The Department of Transportation will work with Business Improvement Districts and precincts to open up streets around parks and in the middle of communities and create temporary protected bike lanes. The city plans to connect the open streets with open restaurants with details to be announced over the next few days, de Blasio said.
The city parks that will see parks that will have streets closed off to car traffic include Henry Street near Red Hook Park, N. Elliot Place next to Commodore Barry Park, 35th Ave close to Crocheron Park, Forest Avenue by Captain Rivera Playground, 236th Street near Riverdale Playground as well as Shore Blvd. and Ditmas Blvd. next to Ralph DeMarch Park.
New protected bike lanes will be created in Central Queens and Central Park along with parts of Broadway, Northern Blvd., 61st St., 62nd St., and 5th Ave. More protected bike lanes will pop up Harlem, Midtown, Lower Manhattan, and SoHo on 5th, 6th, and 7th Aves., Center St. and Lafayette St.

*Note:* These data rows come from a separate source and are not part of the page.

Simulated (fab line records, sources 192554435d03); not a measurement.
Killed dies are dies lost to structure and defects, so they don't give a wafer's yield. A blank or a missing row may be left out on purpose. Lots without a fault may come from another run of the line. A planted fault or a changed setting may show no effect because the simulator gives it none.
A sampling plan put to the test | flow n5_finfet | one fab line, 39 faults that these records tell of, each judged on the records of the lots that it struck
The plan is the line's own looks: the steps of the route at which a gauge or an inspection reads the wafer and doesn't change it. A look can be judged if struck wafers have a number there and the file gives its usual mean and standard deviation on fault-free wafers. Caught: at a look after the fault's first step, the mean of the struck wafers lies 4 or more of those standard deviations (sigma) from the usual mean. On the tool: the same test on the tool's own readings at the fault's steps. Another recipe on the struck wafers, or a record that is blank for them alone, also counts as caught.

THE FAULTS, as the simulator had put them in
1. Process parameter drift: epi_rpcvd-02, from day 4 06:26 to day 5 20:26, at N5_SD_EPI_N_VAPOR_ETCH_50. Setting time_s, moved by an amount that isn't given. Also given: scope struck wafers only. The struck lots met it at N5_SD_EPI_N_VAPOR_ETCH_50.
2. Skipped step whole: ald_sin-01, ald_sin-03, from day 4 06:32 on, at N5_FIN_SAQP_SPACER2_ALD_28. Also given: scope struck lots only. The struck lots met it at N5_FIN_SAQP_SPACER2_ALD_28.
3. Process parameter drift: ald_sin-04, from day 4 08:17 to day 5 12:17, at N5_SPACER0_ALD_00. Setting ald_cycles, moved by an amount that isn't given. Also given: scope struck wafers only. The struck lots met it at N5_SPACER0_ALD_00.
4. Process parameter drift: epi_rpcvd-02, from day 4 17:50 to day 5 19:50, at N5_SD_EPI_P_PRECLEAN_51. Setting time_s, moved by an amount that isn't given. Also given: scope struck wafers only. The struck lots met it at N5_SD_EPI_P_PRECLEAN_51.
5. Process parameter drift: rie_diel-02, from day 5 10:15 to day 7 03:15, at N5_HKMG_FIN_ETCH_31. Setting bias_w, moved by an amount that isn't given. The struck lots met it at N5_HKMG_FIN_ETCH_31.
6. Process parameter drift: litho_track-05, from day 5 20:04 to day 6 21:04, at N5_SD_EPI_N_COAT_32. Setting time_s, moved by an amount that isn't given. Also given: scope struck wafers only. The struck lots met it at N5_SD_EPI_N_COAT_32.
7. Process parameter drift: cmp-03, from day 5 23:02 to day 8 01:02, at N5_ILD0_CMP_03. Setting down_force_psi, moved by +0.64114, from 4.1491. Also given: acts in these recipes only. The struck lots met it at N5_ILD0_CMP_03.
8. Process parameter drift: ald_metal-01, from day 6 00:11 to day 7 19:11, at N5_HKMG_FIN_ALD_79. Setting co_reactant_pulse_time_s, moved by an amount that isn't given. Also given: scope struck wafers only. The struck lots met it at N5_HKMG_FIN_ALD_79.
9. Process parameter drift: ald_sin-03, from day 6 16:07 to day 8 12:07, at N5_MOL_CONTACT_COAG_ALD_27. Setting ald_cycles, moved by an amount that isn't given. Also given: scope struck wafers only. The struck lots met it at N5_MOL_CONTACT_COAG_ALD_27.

More open street space for pedestrians will be created in Ozone Park, Far Rockaway, Boerum Hill, Brooklyn Heights, Ridgewood, Stapleton, Jamaica Hills, Sunset Park, Bushwick, Greenpoint, and Bed Stuy.
De Blasio also announced on Wednesday that the city will open 950 and 250 sprinklers, spray showers, and misting stations to help keep New Yorkers cool this summer.